DEV Community

Super Kai (Kazuya Ito)
Super Kai (Kazuya Ito)

Posted on • Edited on

requires_grad=True with a tensor, backward() and retain_grad() in PyTorch

Buy Me a Coffee

*Memos:

requires_grad(Optional-Default:False-Type:bool) with True can enable a tensor to compute and accumulate its gradient as shown below:

*Memos:

  • There are a leaf tensor and non-leaf tensor.
  • data must be float or complex type with requires_grad=True.
  • backward() can do backpropagation. *Backpropagation is to calculate a gradient using the mean(average) of the sum of the losses(differences) between the model's predictions and true values(train data), working from output layer to input layer.
  • A gradient is accumulated each time backward() is called.
  • To call backward():
    • requires_grad must be True.
    • data must be the scalar(only one element) of float type of the 0D or more D tensor.
  • grad can get a gradient.
  • is_leaf can check if it's a leaf tensor or non-leaf tensor.
  • To call retain_grad(), requires_grad must be True.
  • To enable a non-leaf tensor to get a gradient without a warning using grad, retain_grad() must be called before it
  • Using retain_graph=True with backward() prevents error.

1 tensor with backward():

import torch

my_tensor = torch.tensor(data=7., requires_grad=True) # Leaf tensor

my_tensor, my_tensor.grad, my_tensor.is_leaf
# (tensor(7., requires_grad=True), None, True)

my_tensor.backward()

my_tensor, my_tensor.grad, my_tensor.is_leaf
# (tensor(7., requires_grad=True), tensor(1.), True)

my_tensor.backward()

my_tensor, my_tensor.grad, my_tensor.is_leaf
# (tensor(7., requires_grad=True), tensor(2.), True)

my_tensor.backward()

my_tensor, my_tensor.grad, my_tensor.is_leaf
# (tensor(7., requires_grad=True), tensor(3.), True)
Enter fullscreen mode Exit fullscreen mode

3 tensors with backward(retain_graph=True) and retain_grad():

import torch

tensor1 = torch.tensor(data=7., requires_grad=True) # Leaf tensor

tensor1, tensor1.grad, tensor1.is_leaf
# (tensor(7., requires_grad=True), None, True)

tensor1.backward()

tensor1, tensor1.grad, tensor1.is_leaf
# (tensor(7., requires_grad=True), tensor(1.), True)

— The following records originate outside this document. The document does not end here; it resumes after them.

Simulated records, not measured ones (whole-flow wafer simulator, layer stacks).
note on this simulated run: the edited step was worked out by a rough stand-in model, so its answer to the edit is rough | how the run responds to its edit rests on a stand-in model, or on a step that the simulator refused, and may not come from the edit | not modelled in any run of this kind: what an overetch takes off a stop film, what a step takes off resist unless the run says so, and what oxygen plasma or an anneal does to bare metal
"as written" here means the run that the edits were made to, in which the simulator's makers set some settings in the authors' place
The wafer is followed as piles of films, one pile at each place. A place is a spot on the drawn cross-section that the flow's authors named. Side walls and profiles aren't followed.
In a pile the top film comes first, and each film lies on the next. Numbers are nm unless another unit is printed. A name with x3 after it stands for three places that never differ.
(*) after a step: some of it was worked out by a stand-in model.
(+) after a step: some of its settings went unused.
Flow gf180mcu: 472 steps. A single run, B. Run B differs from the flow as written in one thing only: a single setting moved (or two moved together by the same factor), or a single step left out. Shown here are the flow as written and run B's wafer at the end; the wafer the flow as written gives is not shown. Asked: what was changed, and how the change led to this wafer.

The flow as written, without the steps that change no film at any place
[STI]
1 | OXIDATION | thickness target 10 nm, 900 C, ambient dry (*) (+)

tensor2 = tensor1 * 4 # Non-leaf tensor

tensor2.retain_grad()

tensor1, tensor1.grad, tensor1.is_leaf
# (tensor(7., requires_grad=True), tensor(1.), True)

tensor2, tensor2.grad, tensor2.is_leaf
# (tensor(28., grad_fn=<MulBackward0>), None, False)

tensor2.backward(retain_graph=True) # Important

tensor1, tensor1.grad, tensor1.is_leaf
# (tensor(7., requires_grad=True), tensor(5.), True)

tensor2, tensor2.grad, tensor2.is_leaf
# (tensor(28., grad_fn=<MulBackward0>), tensor(1.), False)

tensor3 = tensor2 * 5 # Non-leaf tensor

tensor3.retain_grad()

tensor1, tensor1.grad, tensor1.is_leaf
# (tensor(7., requires_grad=True), tensor(5.), True)

tensor2, tensor2.grad, tensor2.is_leaf
# (tensor(28., grad_fn=<MulBackward0>), tensor(1.), False)

tensor3, tensor3.grad, tensor3.is_leaf
# (tensor(140., grad_fn=<MulBackward0>), None, False)

tensor3.backward()

tensor1, tensor1.grad, tensor1.is_leaf
# (tensor(7., requires_grad=True), tensor(25.), True)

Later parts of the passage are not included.